Skip to content
This repository has been archived by the owner on Sep 26, 2023. It is now read-only.

Setup Guide

Anton Parkhomenko edited this page Oct 5, 2017 · 26 revisions

Using Snowplow Snowflake Loader

Overview

Snowflake Loader consists of two independent applications:

  • Snowplow Snowflake Transformer - Spark job responsible for transformning enriched events into Snowflake-compatible format
  • Snowplow Snowflake Loader - CLI application responsible for loading Snowplow-compatible enriched events into Snowflake DB

Both applications communicate through DynamoDB table", "called processing manifest and maintaining pipeline state.

Caution

While Snowflake loader is not publicly available - assets called "strawberry-loader" and "strawberry-transformer" instead of "snowplow-snowflake-loader" and "snowplow-snowflake-transformer" respectively.

Configuration

During setup we'll refer to following configuration properties.

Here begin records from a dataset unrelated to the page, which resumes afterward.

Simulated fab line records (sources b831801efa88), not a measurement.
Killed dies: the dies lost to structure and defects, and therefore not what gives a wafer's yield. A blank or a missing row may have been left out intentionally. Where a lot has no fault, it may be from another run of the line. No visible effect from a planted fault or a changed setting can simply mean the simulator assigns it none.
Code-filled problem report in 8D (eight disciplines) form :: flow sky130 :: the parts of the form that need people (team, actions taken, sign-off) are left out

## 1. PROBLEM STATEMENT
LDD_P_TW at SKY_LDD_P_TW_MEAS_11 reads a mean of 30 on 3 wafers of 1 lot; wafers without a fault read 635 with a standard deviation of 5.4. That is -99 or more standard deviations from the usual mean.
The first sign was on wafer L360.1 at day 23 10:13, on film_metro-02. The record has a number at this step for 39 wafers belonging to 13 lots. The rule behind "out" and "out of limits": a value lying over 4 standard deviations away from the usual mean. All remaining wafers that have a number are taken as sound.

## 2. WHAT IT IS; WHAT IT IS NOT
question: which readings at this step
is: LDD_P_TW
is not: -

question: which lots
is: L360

  • $AWS_ACCESS_KEY_ID - AWS Access Key. Used to access DynamoDB and S3

  • $AWS_SECRET_KEY - AWS Secret Key. Used to access DynamoDB and S3

  • $AWS_REGION - AWS Region used by Transformer to access S3, DynamoDB

  • $DYNAMODB_MANIFEST - AWS DynamoDB table name with processing manifest. Needs to be created manually

  • $STAGE_NAME - Arbitrary name for Snowflake Stage. Stage created automatically during setup step (e.g. snowplow_stage)

  • $TRANSFORMER_OUTPUT - URL for Snowflake step. This is usually S3 output dir of Snowflake Transformer (e.g. s3://com-acme-snowplow/snowflake)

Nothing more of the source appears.